On Thu, 2008-07-17 at 09:24 -0700, Eric Rannaud wrote:
> BTW, this is another reason to keep the current syntax: it is much
> easier to build a static analyzer for BitC with a lispish syntax than
> with a C like syntax.

>From what I have seen, there are more or less two ways of doing macros:

  1. Have a syntax that cleanly distinguishes between input that is
     well-formed and input that is syntactically correct. Define
     a macro system that implements transforms from well-formed input
     to well-formed input. These macros are processed before the input
     is considered for syntactic, type, or semantic correctness.

     This is actually what LISP does, and I think that it would be
     possible to do this for BitC. Basically, we would define a "low"
     AST form that would be straight S-expressions, and implement macros
     over that.

  2. Have a mechanism by which the parser can be modified by the input
     in well-defined ways. The intuition here is that the parser
     pre-defines all of the legal tree "shapes" that can be accepted,
     and the macro system has the ability to introduce new keywords
     and type constraints that are associated with each shape.

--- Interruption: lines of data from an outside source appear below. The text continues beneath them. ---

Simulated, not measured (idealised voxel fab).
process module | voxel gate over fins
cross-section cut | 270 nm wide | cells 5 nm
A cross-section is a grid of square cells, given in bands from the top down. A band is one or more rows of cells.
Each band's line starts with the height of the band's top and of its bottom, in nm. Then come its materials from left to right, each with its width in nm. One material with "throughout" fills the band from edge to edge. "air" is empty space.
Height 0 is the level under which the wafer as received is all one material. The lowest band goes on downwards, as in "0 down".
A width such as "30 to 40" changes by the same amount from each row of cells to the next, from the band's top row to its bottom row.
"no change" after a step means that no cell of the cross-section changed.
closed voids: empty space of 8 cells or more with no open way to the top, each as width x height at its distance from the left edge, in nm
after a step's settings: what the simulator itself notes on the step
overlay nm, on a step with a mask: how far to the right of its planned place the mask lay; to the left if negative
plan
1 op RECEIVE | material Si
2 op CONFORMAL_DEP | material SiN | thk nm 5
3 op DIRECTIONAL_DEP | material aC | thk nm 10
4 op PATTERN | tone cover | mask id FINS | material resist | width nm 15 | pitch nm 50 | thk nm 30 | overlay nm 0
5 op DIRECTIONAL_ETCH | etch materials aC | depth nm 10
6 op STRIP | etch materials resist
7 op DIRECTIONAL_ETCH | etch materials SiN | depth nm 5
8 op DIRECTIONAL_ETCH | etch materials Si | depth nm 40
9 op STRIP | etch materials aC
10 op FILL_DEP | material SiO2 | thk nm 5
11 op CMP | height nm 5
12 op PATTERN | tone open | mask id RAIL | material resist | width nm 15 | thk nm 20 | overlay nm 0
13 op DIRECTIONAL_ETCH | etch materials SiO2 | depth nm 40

     So, for example, we might have a macro that says "I want to
     define a new keyword 'until' that can appear exactly where the
     existing 'while' keyword can appear. Here is a procedure that
     should be used to re-write that AST before symbol resolution is
     performed. Here is a second procedure that checks additional
     syntactic constraints that I want to impose on the argument ASTs.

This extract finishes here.